Tom Waits three disc collection Orphans closes, seemingly inevitably, with a shaggy dog story involving a can of tuna fish, a fake mother, a tussle in a parking lot, and the sound of Waits’ rusted, asthmatic laugh. The laugh of someone getting away with something big.
Orphans is an everything-and-the-kitchen-sink compilation (a designation particularly apt for an artist for whom the kitchen sink is both a promising narrative device, full of potential for cleansing and drowning, and a cheap source of percussion), with some obscure odds and sods (including Waits’ delightful contribution to the Shrek 2 OST) and a double album’s worth of new material. The tripartite typology works like a Waitsian Rorschach test: blurred, suggestive, and revealing. Orphans may not have something for everyone, but what’s missing says more about the listener than the record.
Of the three titled discs, Brawlers is the least surprising: Waits treads the familiar, blasted ground of paranoid barroom blues. It also may be, barring the discomfiting, lengthy Middle Eastern story-song “The Road to Peace,” one of the easiest Waits discs to listen to start-to-finish.
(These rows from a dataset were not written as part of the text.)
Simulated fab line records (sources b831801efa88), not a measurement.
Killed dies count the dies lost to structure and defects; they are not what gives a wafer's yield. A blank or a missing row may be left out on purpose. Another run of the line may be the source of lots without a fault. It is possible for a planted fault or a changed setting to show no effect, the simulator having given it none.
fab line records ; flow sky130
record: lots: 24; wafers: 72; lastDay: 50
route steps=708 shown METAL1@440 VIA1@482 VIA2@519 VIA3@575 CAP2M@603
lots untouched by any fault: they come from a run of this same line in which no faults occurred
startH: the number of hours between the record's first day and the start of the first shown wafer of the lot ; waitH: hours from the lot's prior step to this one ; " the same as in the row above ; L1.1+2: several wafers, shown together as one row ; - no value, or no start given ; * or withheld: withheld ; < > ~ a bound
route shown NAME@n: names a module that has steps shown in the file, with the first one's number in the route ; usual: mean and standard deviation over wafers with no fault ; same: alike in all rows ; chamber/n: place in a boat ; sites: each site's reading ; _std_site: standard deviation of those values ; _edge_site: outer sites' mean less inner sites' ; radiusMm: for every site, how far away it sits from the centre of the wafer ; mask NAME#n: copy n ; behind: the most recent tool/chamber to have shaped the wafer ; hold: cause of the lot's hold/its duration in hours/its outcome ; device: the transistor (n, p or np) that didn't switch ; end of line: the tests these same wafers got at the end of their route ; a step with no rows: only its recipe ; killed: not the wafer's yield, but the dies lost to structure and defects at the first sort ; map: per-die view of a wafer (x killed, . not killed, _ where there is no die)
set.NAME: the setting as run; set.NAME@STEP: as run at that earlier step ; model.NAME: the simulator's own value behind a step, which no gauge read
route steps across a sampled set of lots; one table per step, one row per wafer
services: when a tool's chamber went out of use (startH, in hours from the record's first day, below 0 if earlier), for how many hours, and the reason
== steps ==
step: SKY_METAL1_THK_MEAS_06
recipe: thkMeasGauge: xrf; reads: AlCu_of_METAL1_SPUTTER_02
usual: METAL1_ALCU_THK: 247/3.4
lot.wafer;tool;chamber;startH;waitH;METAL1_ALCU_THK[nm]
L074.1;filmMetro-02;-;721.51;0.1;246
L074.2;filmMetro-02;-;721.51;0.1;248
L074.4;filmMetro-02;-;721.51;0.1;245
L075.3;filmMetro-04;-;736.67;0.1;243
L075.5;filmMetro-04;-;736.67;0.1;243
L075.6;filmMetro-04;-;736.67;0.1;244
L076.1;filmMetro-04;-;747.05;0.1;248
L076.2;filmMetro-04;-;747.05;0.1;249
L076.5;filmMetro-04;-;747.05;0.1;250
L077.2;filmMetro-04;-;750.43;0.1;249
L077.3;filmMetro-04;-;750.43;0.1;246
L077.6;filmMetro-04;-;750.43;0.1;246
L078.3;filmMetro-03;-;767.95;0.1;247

Some of Brawlers’s digestibility derives from its Mule Variations familiarity. “Walk Away” is a note-for-note reprise of “Get Behind the Mule,” with a classic Waitsian arrangement of double bass, clapped hands, and a choir of bass clarinets; “Bottom of the World” recalls the revivalist glory of “Come on Up to the House,” but in place of ol’ time redemption, Waits’ eye is firmly on earthly matters: “That fresh egg yeller is too damn rare, but the white part’s perfect for slicking down your hair.” “Putting on the Dog” is something like run-of-the-mill Waits: a samba scored by undead bluesmen posing as murderers in an illegal jazz bar.
The twenty-song streak of poison-sweet balladry and damaged folk on Bawlers knits together like a mending bone, full of fractures and old bruises. In the abstract, Waits’ lyrics appear hopelessly stereotyped, all one-eyed Jacks and crippled dwarf sailors from Bataan. But Waits also has an auteur’s eye for arresting detail—a moon the color of a coffee stain, a feather on an unmade bed—rendered in hyperkinetic, hallucinatory phrasing, rivaling Sinatra’s in sheer energy and attack.
But of course, Waits keeps the most deformed, most depraved of his Orphans for the Bastards disc, a mess of spoken word interludes, cruel jokes, and half-baked sonic experiments. Some of this stuff seems too damn odd and obscure even for Waits; “Army Ants” is a lecture on the macabre habits of insects that closes with a homework assignment straight out of a B-grade horror. Waits’ twisted, opaque rhythm fetish, which requires beating sound out of every element of his environment, has stumbled teasingly close to trip-hop’s low-lit electronic maze, but “Dog Door” is his first bona fide contribution to the genre—Waits’ Temptation falsetto grapples with a slick electronic creak-profundo that would make del Naja jealous.
The grapeshot scatter of the Bastards songs illuminates the crannies of Waits’ mind like a flintlock’s flash: the morbid vision that sees the sun as a wilted sunflower and the earth an overturned pisspot; the soapbox preacher’s delusional, devotional fervor both exalting and condemning mankind’s survival by beastly acts.
Orphans’s three discs pose a phylogeny of Waitsian beasts, but the distinctions will not hold, and not only because several songs belong on multiple discs (“The Road to Peace,” an eye-for-an-eye parable of the Middle East, which turns Arabic and Hebrew names both into mournful scat-singing, is obviously more of a Bastard than a Brawler). Waits’ brimstone evangelists, Arbusian freaks, and hungover Casablancan Sams will not hold their shape; they are continually becoming each other, bleeding into one another, just as Waits bleeds into them all.